Tuesday, November 17, 2009

The Final Michigan Days...

I am wrapping up my last week here in Michigan - in less than a week now I will be loading my things into a trailer and making the 1,200 mile drive to join my husband in Fort Collins, Colorado.

I have spent about 18 months in the great sinking state of Michigan. I feel privileged to have had the opportunity to live in Detroit, to really test my strength and pioneering spirit there. I am thankful I was able to start married life in the little cottage on the lake I am leaving now. (I am going to miss this house...). I have made some amazing, beautiful friends. I have cycled up and down the roads, and been through most of the trail systems in South East Michigan (and one in Canada, too!) I've learned to kayak and have seen some beautiful places. It's been a good run, Michigan.

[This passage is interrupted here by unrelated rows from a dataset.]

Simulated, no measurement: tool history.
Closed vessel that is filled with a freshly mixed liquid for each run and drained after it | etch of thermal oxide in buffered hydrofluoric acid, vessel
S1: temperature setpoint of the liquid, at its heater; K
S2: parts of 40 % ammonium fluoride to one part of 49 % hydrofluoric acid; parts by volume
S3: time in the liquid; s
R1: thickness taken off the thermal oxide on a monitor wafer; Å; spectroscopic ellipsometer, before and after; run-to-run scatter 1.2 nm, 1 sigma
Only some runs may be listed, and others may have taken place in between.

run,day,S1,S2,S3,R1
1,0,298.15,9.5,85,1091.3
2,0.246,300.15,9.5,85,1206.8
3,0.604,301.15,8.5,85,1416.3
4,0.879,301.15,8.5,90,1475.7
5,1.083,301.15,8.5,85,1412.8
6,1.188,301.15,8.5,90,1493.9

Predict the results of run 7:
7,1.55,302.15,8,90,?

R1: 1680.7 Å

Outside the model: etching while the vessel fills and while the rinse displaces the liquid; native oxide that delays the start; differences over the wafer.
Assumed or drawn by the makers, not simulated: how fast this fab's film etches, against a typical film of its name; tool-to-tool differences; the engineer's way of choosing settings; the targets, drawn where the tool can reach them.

While I still can't tell the schools apart (which is Michigan state? Which is the other one? I just call them "mgoblue" and "that one with the 's'") and I grumble at the drivers, and the way the politicians and people handle things, I have, overall, really learned a lot and enjoyed my time here...

I am starting a new chapter in life (It seems like I start a new chapter every three months or so, doesn't it? Moving, moving again, marriage, moving again :) and we are happy to finally be doing something we have always dreamed of - living next to the Rocky Mountains.

Also, as an added bonus, I get to participate in my dream job for a little bit - I get to be a stay at home lady :) My Primary Focus is going to be school, but in the interest of finance I will be defering the grad school part of coursework until we have resdency. After that, the program will take two years. I will defenently get a job at some point, but for the month or two until then I get do my favorite thing and...keep house!

Additionally, I have some General Ed Requirements in order to get the Teaching Certificate - Including three semesters of a Foreign Language. While Wisconsin only required 2 years of a high school Foreign Language, Colorado requires three years, or alternatively, three semesters. Right now I'm trying to decide which one to take - the possibilities are endless - I can keep working on french (I would probably need to re-take first semester...), start Spanish, which is a useful language in the United States, or move onto something else like Italian, Thai, Korean, or Chineese. Who knows!

Although I am overwhelmed with moving, I am excited to see JR again and set up house, as well as see what life is like on the Northern Front Range.


  1. Hello! I came across your blog a couple of weeks ago when I was searching sewing blogs. I stopped back by today and see that you are moving to Fort Collins. Just wanted to say welcome to you adn your husband!!! My husband grew up in the area and I have been living in Fort Collins for the past 6 1/2 years. We love it here. Colorado is beautiful and there is some excellent biking in the area. Hope your move to Colorado is safe and uneventful.

  2. Anonymous7:32 AM

    As for foreign languages, I found Spanish the easiest because it seems to be closest to English in structure and grammar. The sound system is nice because every alphabet letter is pronounced, never silent, and each letter has one and only one sound. So reading is easy and always consistent. A huge advantage to Spanish is that it may increase employability since it is the most common language seen in non English speaking kids comming to the schools. Very practical application and gives you and edge.
    As for French, linguists rate it more difficult for an adult second language learner to acquire. But if you already have a semester and they let you repeat that semester for credit (placement tests will probably show deterioration due to lack of practice) it will be helpful. Keep in mind you will need a good grasp of the sound system, as well as the written aspect which is very different from English. If you already have this it will certainly be to your advantage. Think about transferability, the usefulness of it may not be there.
    In the end, the ability to acquire a second language as an adult will play into this but I think the most important factor will be motivation.
    You can do this successfully no matter which language you choose. This I know because I know you and am aware of your intellectual abilities and huge drive for success once you put your mind to something.